This exhibition brings together working drawings and a film capturing the transformation of the South London Gallery’s (SLG) new permanent garden designed by the artist Gabriel Orozco with support from 6a architects and horticulturists at the Royal Botanic Gardens, Kew.
The new garden is open to the public every weekend and used by invited groups during the week. It incorporates a new reception area at the back of the gallery and a planted walkway for residents of Sceaux Gardens housing estate, where the SLG has run art programmes for a number of years. Orozco’s design introduces a geometry of intertwining circles intricately outlined in brick dimensioned York stone which subtly maps a series of discrete spaces or notional rooms. The various levels and spaces created throughout the garden can be used interchangeably for sitting, eating, playing or showing work by other artists. Playing on the idea of an urban ruin, the garden will gradually evolve to become rambling and overgrown with different grasses, low-level creepers and fragrant plants.

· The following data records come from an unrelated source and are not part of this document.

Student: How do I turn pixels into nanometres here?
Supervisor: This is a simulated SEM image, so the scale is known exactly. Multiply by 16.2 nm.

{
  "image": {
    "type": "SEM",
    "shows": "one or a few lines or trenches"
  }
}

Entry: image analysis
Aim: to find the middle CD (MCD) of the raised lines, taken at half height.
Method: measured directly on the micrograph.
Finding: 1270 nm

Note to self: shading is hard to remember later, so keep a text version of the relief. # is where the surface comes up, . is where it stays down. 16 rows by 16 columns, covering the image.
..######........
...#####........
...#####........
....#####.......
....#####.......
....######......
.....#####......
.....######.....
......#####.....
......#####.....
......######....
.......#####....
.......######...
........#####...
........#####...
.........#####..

The garden is open every Saturday and Sunday, 11am-6pm and by appointment. Contact mail@southlondongallery.org if you’d like to arrange a special visit.
Artist
Gabriel Orozco was born in 1962 in Veracruz, Mexico. He lives and works between Paris, New York, Mexico City and Tokyo. Recent solo exhibitions include Museum of Contemporary Art Tokyo, Japan (2015) Fleurs fantômes, commissioned by the Centre Region at Domaine de Chaumont-sur-Loire, Loire, France (2014-15); Gabriel Orozco: Natural Motion at the Kunsthaus Bregenz, Austria (2013) which travelled to the Moderna Museet, Sweden (2014); Thinking in Circles, at the Fruitmarket Gallery, Edinburgh (2013); and Asterisms, at the Deutsche Guggenheim, Berlin and the Guggenheim, New York (2012). From 2009-2011 a retrospective of the artist’s work travelled from the Museum of Modern Art, New York to the Centre Pompidou, Paris, the Kunstmuseum Basel, Switzerland and Tate Modern, London. Orozco’s first London solo exhibition took place at the Institute of Contemporary Art, London (1996).